When I first encountered Waugh, I was an acne-ridden teenager trying to make sense of my own world. Brought up in a Catholic-Protestant home, against the backdrop of a northern industrial landscape, I was about as far removed as possible from the chattering classes of A Handful Of Dust. But I got the message.

We’d also studied T S Eliot, whose work had inspired this novel – the title is a phrase from The Waste Land. I actually found something of a spiritual refuge in the writings of Waugh and Eliot. Waugh had converted to Catholicism, Eliot to Anglicanism. Both men had torn in two the curtain that covered the hearts of those with influence and affluence. The void they revealed was frightening.

The story centres around Tony and Brenda Last (the last of their kind?), who rattle in the cavernous space of a massive, rambling mansion. The rooms are named after characters from Arthurian myth, as if the couple are trying to mask their shallow lives with the depth of a medieval romance.

GREASY TOFF

Lady Brenda (Kristin Scott Thomas) has had enough of their Gothic existence, and has an affair with greasy toff John Beaver (Rupert Graves). Their shaky marriage finally collapses when the Lasts’ son John Andrew is killed in a hunting accident. Brenda rots in the mire of her own making, while Tony (James Wilby) is held captive by a Charles Dickens fan (Obi-Wan Kenobi) in the Brazilian jungle.

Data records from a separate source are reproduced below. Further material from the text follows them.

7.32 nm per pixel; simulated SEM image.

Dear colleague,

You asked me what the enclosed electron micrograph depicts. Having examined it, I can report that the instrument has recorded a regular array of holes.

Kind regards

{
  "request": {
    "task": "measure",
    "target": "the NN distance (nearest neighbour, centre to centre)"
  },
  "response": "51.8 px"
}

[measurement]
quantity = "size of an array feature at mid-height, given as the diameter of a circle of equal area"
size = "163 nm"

The movie captures some of the novel’s comedy, though not all of it. However, it does convey the crippling inner hopelessness of London’s petite noblesse. When I was studying Waugh, the soundtrack of our teenage culture seemed eerily relevant, as The Stranglers lamented ‘no more heroes anymore’ and the Sex Pistols declared, ‘there is no future in England’s dreamland’. We must’ve all been reading the same books.